Before the Libyan Civil War, Tawarga was an agricultural city of some 10,000, mostly black people, with an economy centering around palm trees and date production. Today, it is entirely empty, and declared a “closed military area” by the rebels.
But where did the Tawargans go? That’s not such an easy question to answer. The rebels rounded them all up and herded them into “refugee camps” in Tripoli. But reporters that went to Tripoli found the camps empty as well, with the only person there, someone looting scrap metal out of one camp, declaring that they had “gone to Niger.”
Tripoli residents near the camp, however, report that the Tawargans had indeed been in the camp at one point, but that the camp itself was attacked by forces from Misrata. They beat the men, rounded up the women and children and took them away in trucks. They believed the troops were taking them to another camp in another part of Tripoli. That camp too was empty.

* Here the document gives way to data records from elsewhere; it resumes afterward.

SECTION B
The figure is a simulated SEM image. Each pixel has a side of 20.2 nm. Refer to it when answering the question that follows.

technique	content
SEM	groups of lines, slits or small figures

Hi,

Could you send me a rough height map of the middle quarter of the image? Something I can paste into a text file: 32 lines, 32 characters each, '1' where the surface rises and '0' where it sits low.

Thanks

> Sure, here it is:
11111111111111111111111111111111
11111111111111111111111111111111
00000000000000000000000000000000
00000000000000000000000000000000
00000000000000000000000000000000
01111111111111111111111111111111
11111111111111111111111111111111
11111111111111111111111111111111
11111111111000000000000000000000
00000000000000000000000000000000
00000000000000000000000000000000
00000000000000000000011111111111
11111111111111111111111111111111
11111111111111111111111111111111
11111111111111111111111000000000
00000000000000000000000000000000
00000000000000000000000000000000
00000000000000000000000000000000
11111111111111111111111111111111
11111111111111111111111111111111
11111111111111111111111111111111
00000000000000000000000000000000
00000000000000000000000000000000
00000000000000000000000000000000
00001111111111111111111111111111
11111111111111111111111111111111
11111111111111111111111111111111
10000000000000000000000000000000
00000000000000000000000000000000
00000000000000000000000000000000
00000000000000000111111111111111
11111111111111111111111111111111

Black people have been disappearing all across Libya, with rebels arresting people simply on the basis of skin color, but how does a whole city go missing? It may be quite some time before we learn exactly what happened, but we have hints in media reports dating back to June, when Misrata rebels began openly talking about “cleansing” the region of blacks and were saying that black Libyans might as well pack up because “Tawarga no longer exists, only Misrata.”
Fast forward nearly three months from this proclamation, and we have an empty city where Tawarga once stood. The only sign saying Tawarga has been covered up with a new sign saying “New Misrata.”